On July 25, the Strip District's Bar Marco will host a "pizza dojo" contest between Pizza Boat — a food truck with its own wood-fired oven — and a work-in-progress bakery, Bread and Salt.

Pizza Boat co-owner Jeff Ryan says the dojo was originally intended as a "tongue-in-cheek competition" to promote collaboration between pizza-makers. But things got real, he says, when Bread and Salt owner Rick Easton "started talking shit" on Pizza Boat's approach.

"I just wanted to teach them some things," maintains Easton, who hopes to open his Pearl Street bakery by summer's end.

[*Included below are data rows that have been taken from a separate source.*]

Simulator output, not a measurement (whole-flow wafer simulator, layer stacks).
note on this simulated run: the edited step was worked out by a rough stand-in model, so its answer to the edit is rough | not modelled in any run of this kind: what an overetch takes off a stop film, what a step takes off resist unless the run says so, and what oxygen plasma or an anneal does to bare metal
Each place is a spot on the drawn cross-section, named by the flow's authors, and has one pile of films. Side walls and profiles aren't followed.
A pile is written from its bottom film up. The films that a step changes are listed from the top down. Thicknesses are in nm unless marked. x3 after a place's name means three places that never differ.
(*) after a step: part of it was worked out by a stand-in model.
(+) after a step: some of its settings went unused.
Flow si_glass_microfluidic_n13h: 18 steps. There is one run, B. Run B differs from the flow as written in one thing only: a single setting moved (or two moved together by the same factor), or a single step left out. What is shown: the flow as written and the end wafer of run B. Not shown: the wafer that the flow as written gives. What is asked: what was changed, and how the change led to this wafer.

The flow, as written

Easton and Pizza Boat first went head-to-head at Bar Marco back in March. But both sides declared victory, prompting the rematch. The contest will increase visibility for both outfits, no matter what the outcome. And it's unclear how serious the rivalry is.

Easton is "a good guy, but he's really annoying," Ryan says.

"They're nice guys, but I do think they're assclowns," counters Easton.

"Feuds can be real," he adds. And this is a fight not just between pizza-makers, but between pizza philosophies.

While Pizza Boat works in a contemporary vein  — its "Slam Pig," for example, features spinach, mushrooms, pork sausage and taleggio cheese — Easton calls himself "a pizza fundamentalist."

"If you want to call your pizza ‘Monkey-Humper' or whatever, fine," he says. "But to me, good pizza is all about the dough." Accordingly, he focuses on traditional preparations like pizza margherita.

Ryan allows that while Easton's pizza "tasted all right," it "was kind of boring."

"It's new school versus old school," says Bar Marco co-owner Bobby Fry. "And they were all here the other night, making fun of each other's starters."

This month's event should start around 6 p.m., in Bar Marco's soon-to-be-completed beer garden. Bragging rights will be determined by sales and customer feedback, but as yet, there's no formal judging process.

That, says Ryan, "leaves things open for more shit-talking in the future."